Tens of millions of Americans are preparing as the ingredients come together for Winter Storm Jonas to evolve into a crippling snowstorm later Friday into the weekend. With Winter Storm Jonas organizing over the Southeast and moisture surging into cold air to the north, rain is changing over to snow on the northwest side of the system.

Conditions will go downhill rapidly through Saturday with blizzard conditions, heavy ice accumulations, strong winds and coastal flooding developing across the East, reported Weather.

As of Thursday night, more than 85 million people – or roughly one in every four Americans – in at least 20 states were covered by either a blizzard watch, blizzard warning, winter storm watch, winter storm warning, winter weather advisory, or freezing rain advisory from Arkansas to the Carolinas to the New York City area.
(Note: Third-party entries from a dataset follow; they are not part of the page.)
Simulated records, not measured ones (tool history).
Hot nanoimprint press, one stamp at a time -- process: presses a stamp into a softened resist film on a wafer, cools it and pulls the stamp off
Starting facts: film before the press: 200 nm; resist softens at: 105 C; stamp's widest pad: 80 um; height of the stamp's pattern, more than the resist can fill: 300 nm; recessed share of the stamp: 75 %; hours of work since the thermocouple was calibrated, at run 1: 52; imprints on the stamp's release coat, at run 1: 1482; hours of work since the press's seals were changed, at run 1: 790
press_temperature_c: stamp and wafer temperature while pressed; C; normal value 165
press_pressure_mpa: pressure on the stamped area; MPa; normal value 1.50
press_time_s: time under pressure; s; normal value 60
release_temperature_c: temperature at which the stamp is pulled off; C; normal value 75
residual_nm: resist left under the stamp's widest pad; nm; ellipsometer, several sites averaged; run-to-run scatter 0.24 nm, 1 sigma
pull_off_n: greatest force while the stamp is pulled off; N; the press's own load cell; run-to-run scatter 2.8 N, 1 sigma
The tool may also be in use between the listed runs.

Governments in Washington, D.C., Virginia and Maryland have declared states of emergency in preparation for the storm, which could dump near-record amounts of snow in some regions, and may bring high winds and flooding along the coast.

As of Thursday morning, the National Weather Service had a winter storm watch in effect for a vast region “stretching from the Tennessee Valley into the interior Carolinas and up into the Central Appalachians / mid-Atlantic region.”

“The heaviest snow should start falling in the mid-Atlantic” region as early as Friday afternoon, and it will “steadily progress” northward toward New York City through Saturday.

“We expect the wind to be very strong with this storm system,” Uccellini said, and forecasts anticipate coastal flooding in many areas, including “in the Delaware Bay area, all the way up the New Jersey Coast to Long Island and New York City.”

He urged people to pay close attention to local forecasts, especially in flood-prone regions.

Washington, Baltimore, Virginia and West Virginia all stand to be “measuring snow in feet,” and there is likely to be “significant icing” further south from there, according to the National Weather Service.

Two feet of snow in D.C. would be close to the record of 28 inches set in 1922, according to NBC News.

Snowfall this winter has so far been light, as the National Weather Service noted in a tweet Jan. 7.